The decline of American rail and steel can be traced to neglecting the essential nature of economic life: meeting human needs. They turned, instead, to the rights of owners, myopically pursuing shareholder profit and probably management compensation. This is the “pig principle.” The net impact on society can be found by adding the shareholder's gain to the external effects, such as the cost of finding and using alternatives to rail transportation, which are costs to society. The net, a big negative, is the logical outcome of economic activity losing its primary focus of meeting needs.

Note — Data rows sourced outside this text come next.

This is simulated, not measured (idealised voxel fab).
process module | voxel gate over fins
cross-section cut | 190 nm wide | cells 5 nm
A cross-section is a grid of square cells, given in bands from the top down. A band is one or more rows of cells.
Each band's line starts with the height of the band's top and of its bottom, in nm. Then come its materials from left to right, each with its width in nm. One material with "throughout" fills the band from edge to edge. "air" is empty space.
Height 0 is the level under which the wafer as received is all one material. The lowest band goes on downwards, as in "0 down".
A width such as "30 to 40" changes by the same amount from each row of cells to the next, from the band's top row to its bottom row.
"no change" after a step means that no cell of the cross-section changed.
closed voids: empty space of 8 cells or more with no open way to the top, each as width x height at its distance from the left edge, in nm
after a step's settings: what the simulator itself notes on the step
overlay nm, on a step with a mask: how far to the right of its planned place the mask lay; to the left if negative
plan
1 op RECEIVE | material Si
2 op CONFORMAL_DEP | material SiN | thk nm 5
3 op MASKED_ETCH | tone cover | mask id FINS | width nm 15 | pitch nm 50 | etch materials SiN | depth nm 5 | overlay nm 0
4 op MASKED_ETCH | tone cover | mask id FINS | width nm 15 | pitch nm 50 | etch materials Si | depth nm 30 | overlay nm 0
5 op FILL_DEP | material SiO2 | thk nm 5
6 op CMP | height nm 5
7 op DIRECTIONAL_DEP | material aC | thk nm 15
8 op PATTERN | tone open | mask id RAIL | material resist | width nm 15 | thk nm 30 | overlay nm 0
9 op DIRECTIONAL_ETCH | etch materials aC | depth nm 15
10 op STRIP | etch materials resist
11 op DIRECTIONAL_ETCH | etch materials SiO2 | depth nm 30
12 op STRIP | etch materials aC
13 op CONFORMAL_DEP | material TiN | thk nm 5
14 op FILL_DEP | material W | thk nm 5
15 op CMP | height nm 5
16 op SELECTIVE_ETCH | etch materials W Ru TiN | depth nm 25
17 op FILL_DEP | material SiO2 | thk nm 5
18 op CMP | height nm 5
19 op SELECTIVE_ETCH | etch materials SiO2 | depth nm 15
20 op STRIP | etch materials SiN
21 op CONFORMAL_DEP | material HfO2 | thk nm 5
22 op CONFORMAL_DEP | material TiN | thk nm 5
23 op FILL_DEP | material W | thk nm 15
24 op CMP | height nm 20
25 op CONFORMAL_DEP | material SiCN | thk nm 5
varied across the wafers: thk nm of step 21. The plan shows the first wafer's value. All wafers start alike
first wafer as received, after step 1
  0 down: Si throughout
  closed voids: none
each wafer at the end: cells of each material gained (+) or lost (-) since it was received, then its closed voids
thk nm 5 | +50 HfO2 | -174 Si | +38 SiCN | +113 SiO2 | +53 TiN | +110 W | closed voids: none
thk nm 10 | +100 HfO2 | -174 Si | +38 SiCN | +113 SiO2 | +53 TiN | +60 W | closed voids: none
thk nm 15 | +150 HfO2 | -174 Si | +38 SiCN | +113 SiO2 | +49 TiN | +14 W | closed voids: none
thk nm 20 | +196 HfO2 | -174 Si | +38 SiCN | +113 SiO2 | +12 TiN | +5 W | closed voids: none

To be healthy economics must start from and keep this primary focus. Those at work in economic life concern themselves primarily with the production and circulation of commodities. What is produced is usually not consumed by those who produce it. The product serves the needs of others. For this reason Steiner used the term “brotherliness” (and we should add sisterliness) to characterize economic activity. He stressed that this applies only to economies in which the division of labor is the norm.
But to characterize actual economic life with the term “brotherliness” is to contradict much of modern economic thinking. Human economic activity is more usually characterized by terms like selfishness, personal gain, and survival. Steiner insists, however, that these ideas are inconsistent with fundamental economic realities. Since the division of labor, few individuals have really provided for themselves. We all rely on the efforts of thousands, indeed millions of others to produce the car we drive, the food we eat, and the clothes we wear. The reality of modern economic life is that we take care of one another, i.e., true brotherliness. Thinking that overlooks this fundamental reality is likely to misguide economic decisions, as in the two examples cited.
The proper separation of the three activities of society-economics, law, and culture-would make it possible for economic life to keep its focus on human needs and maintain its true brotherly character. Steiner envisioned this coming about through the working of motivational forces different from those to which we are accustomed. Self interest, profit, and personal gain could be replaced by the satisfaction of knowing one is working for the community good. Steiner argued that this is not a utopian dream; rather it is a motivation suitable to true human dignity. He also described new ways of working with wages, capital, and credit that would aid the advent of this new motivation. The key to its possibility and practicality is again the proper separation of the three activities.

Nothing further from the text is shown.